Well, I'm not just talking about straight steal plays, and I'm not just talking about tables where everyone is old nits. I'm saying unless the table is fairly maniacal, it takes a pretty bad run on situations for you to have to fold 12 straight LP hands, because only at a maniacal table do you need broadways / PPs / SCs before you can consider joining the action. I'm not saying it doesn't happen and I'm *definitely* not saying that if you do run card/situation dead that you should somehow compensate for it by overplaying your hands. I just wouldn't be all "yawn, I fold 30 straight hands all the time; super standard."

This is kind of an extension of my sneaking suspicion that preflop decisions in this sub are like 90%+ based on where they fall on the hand chart. I base this mostly on the fact that Hero never holds worse than KJ in any of these HHs.
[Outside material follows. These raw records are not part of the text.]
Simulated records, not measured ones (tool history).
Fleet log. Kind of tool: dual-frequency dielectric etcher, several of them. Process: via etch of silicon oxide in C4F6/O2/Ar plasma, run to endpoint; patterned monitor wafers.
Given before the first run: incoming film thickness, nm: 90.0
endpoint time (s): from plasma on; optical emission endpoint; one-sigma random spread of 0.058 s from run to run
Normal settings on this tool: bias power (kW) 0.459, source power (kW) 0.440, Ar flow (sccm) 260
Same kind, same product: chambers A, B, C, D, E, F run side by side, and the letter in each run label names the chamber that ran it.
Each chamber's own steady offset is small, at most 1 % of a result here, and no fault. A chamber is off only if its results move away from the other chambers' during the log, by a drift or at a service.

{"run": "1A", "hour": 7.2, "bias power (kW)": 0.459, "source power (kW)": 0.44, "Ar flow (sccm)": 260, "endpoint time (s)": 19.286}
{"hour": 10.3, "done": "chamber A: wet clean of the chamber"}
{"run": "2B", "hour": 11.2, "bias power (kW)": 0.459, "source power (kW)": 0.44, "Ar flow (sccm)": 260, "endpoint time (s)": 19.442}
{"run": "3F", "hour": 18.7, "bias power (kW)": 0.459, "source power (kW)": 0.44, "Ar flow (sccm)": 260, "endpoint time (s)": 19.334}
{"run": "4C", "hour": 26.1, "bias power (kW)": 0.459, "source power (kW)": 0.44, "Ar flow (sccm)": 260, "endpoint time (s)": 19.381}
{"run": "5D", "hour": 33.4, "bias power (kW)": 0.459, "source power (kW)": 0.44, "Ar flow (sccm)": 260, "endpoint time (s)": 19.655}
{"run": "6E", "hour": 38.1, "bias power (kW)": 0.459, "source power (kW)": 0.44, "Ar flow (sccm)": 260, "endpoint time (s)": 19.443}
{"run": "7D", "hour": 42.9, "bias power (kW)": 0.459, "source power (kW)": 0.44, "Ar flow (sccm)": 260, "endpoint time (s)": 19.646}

FWIW, I play at a local casino, ~60% during reg-infested mid-week hours and ~40% the weekend. For the most part, the games are pretty showdown happy, but that's only because people check down everything all the time. It's pretty rare that pots break the $100 mark without monsters being involved. I played about 20 hours over this holiday weekend, and less than half that time was spent at table conditions where I was all, "Man, I can't wait to hit top pair+ and stick it in someone's pooper." I rarely make plays just purely based on their in-a-vacuum profitability for stealing the dead money in the pot, but I do find a whole heck of a lot of situations to play marginal hands profitably in the last 3 positions.

EDIT: I realize that I +1'ed a post where BaconMaker was talking about straight steals. I certainly don't think most players do that enough as well, especially against old nits, fit-or-folders, and TAG wannabes (and the game is FULL of these), but that probably makes up the minority of situations where OP might fold where I probably wouldn't.